Bullish Life: “Wedding Homework,” Plus a Gentle(wo)manly Wedding Vow Suggestion

In the next 30 days, I’m finishing a masters degree, launching a company, and getting married. Personally, I thrive on the excitement. I also thrive on espresso.

My fiance and I (see Bullish Life: How I Met My (Soon-to-Be) Husband On OKCupid) are not religious and do not share any close friends who might want to perform our ceremony. We also don’t like getting all warm and fuzzy in public. At various points, we discussed having a historical ceremony performed by a George Washington impersonator, getting married at sea by a crusty old sea captain according to the laws of the ocean circa 1700, and getting someone to do a secular ceremony in Latin. Maybe something from ancient Rome. These suggestions were not practical.

So we hired a professional, Jessie Blum of Eclectic Unions (good vocab word!), to tell us what to say and where to stand. We met up with her at a coffee shop in New Jersey, where I’m pretty sure I remember talking about Monty Python and Dr. Who. It went well. We hired her. I was all like, “Great, we’re done!”

But after the coffee shop interview came the homework. Wedding homework! A great big Word document prefaced with, “Please answer these individually, without sharing your answers with each other! I will use aspects of the answers to create your Love Story, as well as personalize all aspects of your ceremony.”

It was kind of harder than writing a Bullish column, and those kind of wear me out, which is one reason I drink.

Here is a small selection of what went down. At the end is my proposal for a gentle(wo)manly wedding vow.

How would you describe yourself?

Smart but off-putting. You really shouldn’t say that at my wedding, though.

Tell me your story! When did you first meet? How did you first meet? How did you feel about the other one at that time? What was your first date like?

We met on OKCupid. I had mentioned the book Innumeracy by John Allen Paulos, about, of course, people who don’t understand numbers. Andrew said he had read it as a teenager and it had been a formative influence on him.

We met on Halloween, which neither of us care about. We’re not really costume people, and I was working, teaching an evening class. I told him I’d show up “dressed to buy and sell him.” We met at a bar near my work. We liked each other immediately. At some point, Andrew took his glasses off for seemingly no reason, and I thought, “Oh, he’s flirting! That’s how he flirts!” I liked the way his eyelashes looked when he blinked.

He confessed that he still played Dungeons and Dragons, although he had picked it back up recently and hadn’t been playing it continuously since he was a teenager.

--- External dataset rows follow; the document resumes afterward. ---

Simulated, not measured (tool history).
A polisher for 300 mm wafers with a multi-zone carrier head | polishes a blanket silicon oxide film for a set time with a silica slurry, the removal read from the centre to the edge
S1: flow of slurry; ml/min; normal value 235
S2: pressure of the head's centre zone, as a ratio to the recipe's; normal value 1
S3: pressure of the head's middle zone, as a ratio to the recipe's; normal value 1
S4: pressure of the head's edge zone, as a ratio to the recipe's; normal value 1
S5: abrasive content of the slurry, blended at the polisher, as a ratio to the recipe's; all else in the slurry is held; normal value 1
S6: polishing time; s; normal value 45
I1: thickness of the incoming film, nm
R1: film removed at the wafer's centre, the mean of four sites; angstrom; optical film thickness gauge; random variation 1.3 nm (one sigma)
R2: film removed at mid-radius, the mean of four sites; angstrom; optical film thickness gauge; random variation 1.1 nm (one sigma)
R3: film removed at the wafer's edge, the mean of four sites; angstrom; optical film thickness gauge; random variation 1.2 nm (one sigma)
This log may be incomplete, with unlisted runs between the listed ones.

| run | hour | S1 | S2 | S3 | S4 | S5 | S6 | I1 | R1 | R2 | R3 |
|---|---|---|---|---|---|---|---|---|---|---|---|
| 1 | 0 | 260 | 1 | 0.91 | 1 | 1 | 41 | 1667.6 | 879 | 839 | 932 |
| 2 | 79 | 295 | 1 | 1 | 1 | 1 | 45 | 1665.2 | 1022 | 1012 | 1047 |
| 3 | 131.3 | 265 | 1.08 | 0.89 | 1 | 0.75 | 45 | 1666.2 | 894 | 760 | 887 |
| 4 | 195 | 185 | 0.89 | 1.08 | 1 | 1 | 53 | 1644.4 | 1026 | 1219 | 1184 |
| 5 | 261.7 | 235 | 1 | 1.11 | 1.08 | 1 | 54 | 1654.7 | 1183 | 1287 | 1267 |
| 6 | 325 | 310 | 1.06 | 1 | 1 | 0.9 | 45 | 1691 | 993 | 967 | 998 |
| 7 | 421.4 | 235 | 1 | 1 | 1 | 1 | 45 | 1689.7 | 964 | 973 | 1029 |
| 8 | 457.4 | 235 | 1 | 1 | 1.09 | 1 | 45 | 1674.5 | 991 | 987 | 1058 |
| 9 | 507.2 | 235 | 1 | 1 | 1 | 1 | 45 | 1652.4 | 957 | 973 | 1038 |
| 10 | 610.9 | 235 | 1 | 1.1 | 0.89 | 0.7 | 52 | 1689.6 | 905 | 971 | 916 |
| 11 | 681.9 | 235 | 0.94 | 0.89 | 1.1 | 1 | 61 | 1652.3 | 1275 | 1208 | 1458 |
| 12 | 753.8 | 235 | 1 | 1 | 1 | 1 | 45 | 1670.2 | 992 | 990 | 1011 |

What do you love about your partner? What qualities do you most admire in her or him?

For a guy who’s a little stuffy – he can tell you how to optimize your 401K – he’s also a bleeding-heart liberal socialist commie revolutionary at heart.

He is very kind and a lover of cats.

Funny Magnets

 

Andrew loves the stars/astronomy and is going to teach our children all about science.

His grin is the best thing I’ve ever seen in my life.

What did your family contribute to you as a person?

I credit my mom for starting me off with a good vocabulary and an open mind and my dad for my love of executive decisionmaking and rule enforcement.

At this point, I’m kind of thinking that most of the things I’m typing are not really appropriate for weddings.

Who, if anyone, is walking you down the aisle? What is special about this relationship?

We will walk down the aisle together. Maybe you could say something about our decision to do this. We’re pretty adult. I, at least, have always felt much older than I was. I have never had an inner child, even when I was a child. I have an inner dignified 60 year old matriarch. So, I’m not interested in blushing-bride stuff, or being given away. We’re adults. We live together. We’re relatively prepared to care not only for ourselves, but for others.

Maybe we could somehow relate this event in our adulthood to the idea of the adulthood of our species. We are adults who take responsibility for ourselves and expect to be responsible for our fellow humans simply because we are able. When our species grows the hell up, we will take care of our planet, and we will tear down national boundaries, and when we ask ourselves questions about the meaning of life, we will do so in the context of knowing that our planet is a tiny part of a galaxy, which itself is a tiny part of an ever-expanding universe. We cannot possibly be the point of it all. Our lives are so short in the expanse of the 13.75 billion years of the universe. Adulthood involves realizing that. I want to celebrate adulthood.

What tone would you like for the ceremony? Intimate, ceremonial, minimal, sacred, warm, solemn, lighthearted?

Dignified, important. Then there’s alcohol.

What emotion would you like guests to take away from the ceremony? What vision would you like to resonate with them?

I’d like them to feel like they just saw two fully grown-up people do something serious. Like other weddings are the Disney version and this is the original French film full of smoking and philosophy.

What do you definitely want and definitely not want for your ceremony?

I don’t like promising vague BS. “I promise to relate to you”? WTF does that mean?

We are having a ketubah even though Andrew is non-practicing. This was my idea! I’m not Jewish, but I love contracts.

Here is the most important promise I think belongs in a wedding: One of us has to die first, right? And we don’t believe in an afterlife. So I hope we spend 40 good years together, but what if it’s less? If I die first, Andrew must promise to promote my values throughout the world until his own death. This is perfectly compatible with meeting someone else someday. I could die, he could marry someone else, and he could still get my writing republished, work for feminist causes, fight racism, teach young men about consent and work to get rapists off the street, and help to create a world where educational opportunity does not depend on class background. And if he dies first, I will do the same for him, although I will have to learn a lot more about economics, astronomy, and abolishing the electoral college.